The Hawaiian language has been promoted for revival most recently by a state program of cultural preservation enacted in 1978. Programs included the opening of Hawaiian language immersion schools and the establishment of a Hawaiian language department at the University of Hawaii at Mānoa. As a result, Hawaiian language learning has climbed among all races in Hawaii.
In 2002, the University of Hawaii at Hilo established a masters program in the Hawaiian Language. In fall 2006, they established a doctoral (Ph.D) program in the Hawaiian Language. In addition to being the first doctoral program for the study of Hawaiian, it is the first doctoral program established for the study of any native language in the United States of America. Both the masters and doctoral programs are considered by global scholars as pioneering in the revival of native languages.
Hawaiian is still spoken as the primary language by the residents on the private island of Niihau.
In all U.S. states, native Hawaiian children are publicly educated under the same terms as any other children. In Hawaii, native Hawaiians are publicly educated by the Hawaii State Department of Education, an ethnically diverse school system that is the United States' largest and most centralized.
Hawaii is the only state without local community control of schools. Under the administration of Governor Benjamin J. Cayetano (D-HI) from 1994 to 2002, the state's educational system established special Hawaiian language immersion schools. In these schools, all subject courses are taught in the Hawaiian language and use native Hawaiian subject matter in curricula. These schools were created in the spirit of cultural preservation and are not exclusive to native Hawaiian children. Currently, these schools are challenged by a relative lack of native speakers of the Hawaiian language and a dearth of educational materials in Hawaiian, since olelo Hawaii is typically only a first language for those who live on Niihau.
Some native Hawaiians are educated by the Kamehameha Schools, established through the last will and testament of Bernice Pauahi Bishop, a princess of the Kamehameha Dynasty. Arguably, the largest and wealthiest private school in the United States, Kamehameha Schools was intended to benefit indigents and orphans, with preference given to native Hawaiians. Although this Hawaiians-only preference is not explicitly stated in her will, subsequent Bishop Estate trustees have interpreted her wording to mean just that. Kamehameha provides a quality education to thousands of children of whole and part native Hawaiian ancestry at its campuses during the regular school year, and also has quality summer and off-campus programs that are not restricted by ancestry. Kamehameha Schools' practice of accepting primarily gifted students, in lieu of intellectually challenged children, has been a controversial topic amongst the native Hawaiian community. Many 'rejected' families feel that the gifted students could excel at any learning institution, public or private. Thus, the Hawaiian community may be better served by educating children from high-risk, high-crime districts so that a greater proportion of disadvantaged youths may grow up to be responsible community contributors.
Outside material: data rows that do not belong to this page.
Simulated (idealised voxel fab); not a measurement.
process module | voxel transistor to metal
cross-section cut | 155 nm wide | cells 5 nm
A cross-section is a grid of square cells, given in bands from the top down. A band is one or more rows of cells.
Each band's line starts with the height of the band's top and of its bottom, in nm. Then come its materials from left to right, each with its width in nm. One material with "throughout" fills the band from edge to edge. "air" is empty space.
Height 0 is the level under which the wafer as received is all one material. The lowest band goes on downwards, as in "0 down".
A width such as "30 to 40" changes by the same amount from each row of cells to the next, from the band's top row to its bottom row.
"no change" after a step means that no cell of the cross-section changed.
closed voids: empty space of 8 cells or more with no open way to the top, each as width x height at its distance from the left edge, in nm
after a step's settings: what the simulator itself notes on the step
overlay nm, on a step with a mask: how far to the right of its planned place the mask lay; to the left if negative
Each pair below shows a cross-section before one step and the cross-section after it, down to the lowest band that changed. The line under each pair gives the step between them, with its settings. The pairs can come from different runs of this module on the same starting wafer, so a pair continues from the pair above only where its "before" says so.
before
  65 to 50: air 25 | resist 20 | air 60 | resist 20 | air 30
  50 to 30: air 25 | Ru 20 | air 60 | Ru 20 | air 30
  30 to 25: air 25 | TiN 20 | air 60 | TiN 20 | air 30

Since the late 1990s, Kamehameha Schools has been facing several high profile legal battles. One involved the choice and payment of trustees. Others have concerned the admission of non-Hawaiians to the school. A few non-Hawaiians have sued for admission, claiming that the last will and testament of Bernice Pauahi Bishop has been misinterpreted, and the policies of race-based admissions are discriminatory and should be struck down. In 2007, Kamehameha's Maui campus graduated its first non-Hawaiian student. The student's 2002 admission to the school created an uproar within the Hawaiian community.
As with other children in Hawaii, some native Hawaiians are educated by other prominent private academies in the Aloha State. They include: Punahou School, Saint Louis School, Mid-Pacific Institute and Iolani School.
A comprehensive Hawaiian culture curriculum was introduced into the State of Hawaii's public elementary schools teaching: ancient Hawaiian art, lifestyle, geography, hula and Hawaiian language vocabulary. Intermediate and high schools were mandated to impose two sets of Hawaiian history curricula on every candidate for graduation.
Statutes and charter amendments were passed acknowledging a policy of preference for Hawaiian place and street names. For example, with the closure of Barbers Point Naval Air Station in the 1990s, the region formerly occupied by the base was renamed Kalaeloa.
Another important outgrowth of the 1978 Hawaii State Constitutional Convention was the establishment of the Office of Hawaiian Affairs, more popularly known as OHA. Delegates that included future Hawaii political stars Benjamin J. Cayetano, John D. Waihee III and Jeremy Harris enacted measures intended to address perceived injustices towards native Hawaiians since the overthrow of the Kingdom of Hawaii in 1893. OHA was established as a trust, administered with a mandate to better the conditions of both native Hawaiians and the Hawaiian community in general. OHA was given control over certain public lands, and continues to expand its land-holdings to this day (most recently with Waimea Valley, previously Waimea Falls Park).
OHA is a semi-autonomous government body administered by a nine-member board of trustees, elected by the people of the State of Hawaii through popular suffrage. Originally, trustees and the people eligible to vote for trustees were restricted to native Hawaiians. Rice V. Cayetano reached the United States Supreme Court suing the state to allow non-Hawaiians to sit on the board of trustees and for non-Hawaiians to be allowed to vote in trustee elections. Justices ruled in favor of Rice on 23 February 2000 forcing OHA to open its elections to all residents of the State of Hawaii regardless of ethnicity.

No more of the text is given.